Clive Vacher, Chief Executive Officer of De La Rue, said:
“The business has experienced an unprecedented period of change with the Chairman, CEO, senior independent director and most of the executive team leaving or resigning in the period. This has led to inconsistency in both quality and speed of execution. The new Board is working to stabilise the management team, which we believe will take some time.
“At the same time, we have seen significant changes since the start of the year in the market for Currency, including pricing pressure as a result of reduced overspill demand. This has had a material impact on volumes and profitability in H1 2019/20 and it will also take time for the currency market to normalise. Our Authentication business continues to show good growth and provides some degree of balance to the Currency headwinds, while demand for polymer substrate is also exceeding our expectations.
“In response, we are reviewing our cost base and will make the structural changes that will further strengthen our competitiveness in a challenging market. We continue to focus on building momentum in the higher-margin security feature market and continue to innovate to improve our position in this fast-growing area.

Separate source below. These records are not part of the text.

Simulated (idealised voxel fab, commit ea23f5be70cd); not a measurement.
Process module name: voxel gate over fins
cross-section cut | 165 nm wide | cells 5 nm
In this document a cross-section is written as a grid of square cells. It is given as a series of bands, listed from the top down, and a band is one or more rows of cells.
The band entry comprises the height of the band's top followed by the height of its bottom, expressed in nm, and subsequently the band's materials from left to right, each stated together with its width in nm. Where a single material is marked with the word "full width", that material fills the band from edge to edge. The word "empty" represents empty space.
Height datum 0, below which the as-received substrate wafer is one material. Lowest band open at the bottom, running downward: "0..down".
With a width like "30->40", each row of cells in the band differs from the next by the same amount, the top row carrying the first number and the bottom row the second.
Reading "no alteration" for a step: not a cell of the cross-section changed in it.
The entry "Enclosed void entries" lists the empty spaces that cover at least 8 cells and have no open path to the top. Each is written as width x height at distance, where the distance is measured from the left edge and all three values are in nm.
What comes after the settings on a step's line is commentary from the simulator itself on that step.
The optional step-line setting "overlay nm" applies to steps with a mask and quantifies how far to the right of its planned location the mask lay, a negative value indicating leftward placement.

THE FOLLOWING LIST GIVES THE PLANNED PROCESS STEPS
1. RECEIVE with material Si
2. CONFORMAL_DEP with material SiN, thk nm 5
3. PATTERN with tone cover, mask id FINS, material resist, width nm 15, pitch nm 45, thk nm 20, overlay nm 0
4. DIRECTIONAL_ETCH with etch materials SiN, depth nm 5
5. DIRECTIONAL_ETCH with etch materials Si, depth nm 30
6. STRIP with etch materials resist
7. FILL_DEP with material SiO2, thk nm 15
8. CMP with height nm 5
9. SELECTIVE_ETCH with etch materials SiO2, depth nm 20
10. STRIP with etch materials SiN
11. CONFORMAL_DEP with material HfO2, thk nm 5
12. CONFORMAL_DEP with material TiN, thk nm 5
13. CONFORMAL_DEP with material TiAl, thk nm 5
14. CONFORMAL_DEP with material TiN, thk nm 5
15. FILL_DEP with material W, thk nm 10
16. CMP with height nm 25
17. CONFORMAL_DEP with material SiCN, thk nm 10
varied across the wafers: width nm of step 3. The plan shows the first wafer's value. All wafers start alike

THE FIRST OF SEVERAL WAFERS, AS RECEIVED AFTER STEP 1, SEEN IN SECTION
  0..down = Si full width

“Between now and the end of calendar Q1 2020, we will complete a full review of the business and design a comprehensive turnaround plan for the Company. In the meantime, we have already identified and started to implement the urgent actions needed to stabilise the business and allow us to complete the review. With strong emphasis on cost control and cash management, coupled with a focus on innovation and reversing the revenue decline, we will become a leaner, more efficient Company and drive shareholder value.”